"_dateparsefailure"

Hi there,
i am trying to parse a .CSV file with a pretty horrible date format.
I am using the Date filter:

    date {
        match => [ "HelperDate", "dMMyyyy", "ddMMyyyy" ]
      }
	

Some example data:

6112019 -> "_dateparsefailure"
1122019 -> "_dateparsefailure"
8032019 -> "_dateparsefailure"
29112019 -> works
26112019 -> works
28022019 -> works

I think the problem only occurs on single-digit days. I thought "d" would do the job.

Maybe somebody knows how to fix the problem.
I was thinking about a possible workaround: Adding a 0 before the whole field, when the field length is only 7 digits. Unfortunately I am still a beginner, so I don't know if this is even possible.

Thank you for helping me out.
If more information is needed, please let me know.

Kind Regards
Marvin

I simulated your date filter and the dates with single digit also fails for me.

You can implemente your workaround, add a 0 if the date has 7 digits, using a conditional and some mutate filters.

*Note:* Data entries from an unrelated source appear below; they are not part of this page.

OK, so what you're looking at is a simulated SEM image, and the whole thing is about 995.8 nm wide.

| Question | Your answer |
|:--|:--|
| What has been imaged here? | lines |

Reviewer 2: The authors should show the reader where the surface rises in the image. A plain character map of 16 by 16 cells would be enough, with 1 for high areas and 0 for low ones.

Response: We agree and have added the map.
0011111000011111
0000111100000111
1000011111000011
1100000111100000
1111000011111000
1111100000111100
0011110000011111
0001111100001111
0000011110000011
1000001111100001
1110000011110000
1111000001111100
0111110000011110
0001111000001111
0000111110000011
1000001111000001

The following config will do:

if [HelperDate] =~ /^[0-9]{7}$/ {
    mutate {
        rename => { "HelperDate" => "oldHelperDate" }
    }
    mutate {
        add_field => { "HelperDate" => "0%{oldHelperDate}" }
    }
}

The if condition will check your field HelperDate against a regex that will test if it is a sequence of 7 digits, if this is true, the first mutate will rename your field and the second one will recreate the HelperDate field adding a 0 in front of the oldHelperDate field.

If you want you can remove this oldHelperDate field with a new mutate:

mutate {
    remove_field => ["oldHelperDate"]
}

Simulating this config for the values 29112019 and 61120219 I've got the following output.

{
    "oldHelperDate" => "6112019",
       "@timestamp" => 2019-11-06T03:00:00.000Z,
         "@version" => "1",
       "HelperDate" => "06112019",
             "host" => "elk"
}
{
    "@timestamp" => 2019-11-29T03:00:00.000Z,
      "@version" => "1",
    "HelperDate" => "29112019",
          "host" => "elk"
}

Since your date field does not have a time, logstash will use the time 00:00:00.000Z and will convert it to UTC according to the servers time zone.

In my case I'm on UTC-3, so the time of my date will be 03:00:00.000Z.

1 Like

See here. Even for "d" or "H" the parser will consume two digits if they are available, and there are no months with 61 days, so it fails to parse 6112019.

1 Like

Thank you so much. Works like a charm! You made my day!